Minister resigns after pressure from PM over controversial power plant

Jan Dusík, photo: CTK

Environment Minister Jan Dusík resigned on Thursday over plans to modernise the controversial Prunéřov coal-fired power plant in north-west Bohemia. Mr Dusík said he’d come under pressure from prime minister Jan Fischer to issue an environmental impact assessment for the plant, despite evidence suggesting that Prunéřov could be made cleaner and more efficient if the investor decided to spend more money.

Jan Dusík originally called a press conference on Thursday to announce the results of an international study into Prunéřov’s modernisation. In the end, it was to announce his own resignation. He told reporters that the caretaker prime minister Jan Fischer had refused to accept that the study’s findings warranted more time and a request for more information from the plant’s owners, the country’s state-owned energy monopoly ČEZ.

Jan Dusík,  photo: CTK
“After evaluating the report and how to proceed further, I came to the conclusion that it was necessary to obtain more information on how the project could be realised with the best available technology. If the investor was not capable of doing this, then I wanted to hear why not, and also the investor’s proposals to compensate for the extra CO2 emissions. This is why I needed more time. However, when I informed the prime minister of this, he replied that a decision must be taken immediately. I cannot make such a decision with a clear conscience, so therefore I have decided to resign.”

President Václav Klaus has since accepted his resignation, meaning prime minister Fischer will now hold talks with the small Green Party on finding a replacement.

Mr Dusík had commissioned the global risk assessment firm DNV to examine ČEZ’s modernisation plans for Prunéřov, the largest single source of CO2 emissions in the country, and according to Greenpeace, the 18th largest in Europe. ČEZ had claimed modernisation could deliver a maximum unit efficiency of 40%, due to the poor quality of the local brown coal and technical constraints on rebuilding the plant. However DNV’s project manager for Prunéřov Bart Adams suggested to Radio Prague this was not the case.

“In the study there is an overview of similar plants that have been constructed or put into operation since 1995 in Germany, and there I think sufficient evidence is given that reaching best available technology is possible.”

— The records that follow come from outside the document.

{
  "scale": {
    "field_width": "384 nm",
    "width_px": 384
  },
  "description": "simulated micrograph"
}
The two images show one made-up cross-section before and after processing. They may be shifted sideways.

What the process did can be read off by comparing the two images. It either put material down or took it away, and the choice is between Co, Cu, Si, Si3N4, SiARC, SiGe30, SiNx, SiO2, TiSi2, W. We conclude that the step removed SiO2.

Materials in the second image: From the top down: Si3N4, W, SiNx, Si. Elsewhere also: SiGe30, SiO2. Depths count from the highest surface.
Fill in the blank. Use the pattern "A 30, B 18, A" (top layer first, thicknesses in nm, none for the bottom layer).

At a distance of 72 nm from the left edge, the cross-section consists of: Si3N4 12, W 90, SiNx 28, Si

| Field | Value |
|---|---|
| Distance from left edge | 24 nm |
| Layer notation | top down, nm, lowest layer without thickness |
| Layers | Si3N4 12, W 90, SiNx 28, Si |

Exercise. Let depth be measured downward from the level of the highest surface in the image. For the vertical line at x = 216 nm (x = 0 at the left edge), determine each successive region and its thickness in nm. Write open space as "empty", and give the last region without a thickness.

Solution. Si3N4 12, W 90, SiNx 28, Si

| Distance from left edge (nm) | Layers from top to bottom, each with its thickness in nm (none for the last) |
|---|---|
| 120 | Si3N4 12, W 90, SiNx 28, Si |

Prunéřov power plant,  photo: Petr Štefek,  Wikimedia
ČEZ’s plans to modernise Prunéřov made international headlines earlier this year when the Pacific island nation of Micronesia wrote to the Czech Environment Ministry saying that the effect of CO2 emissions from Prunéřov and plants like it would eventually see low-lying Pacific islands submerged under the waves due to rising sea levels. On a local level, Mr Dusík’s resignation will also raise fresh concerns over the influence of the energy giant ČEZ on Czech politics.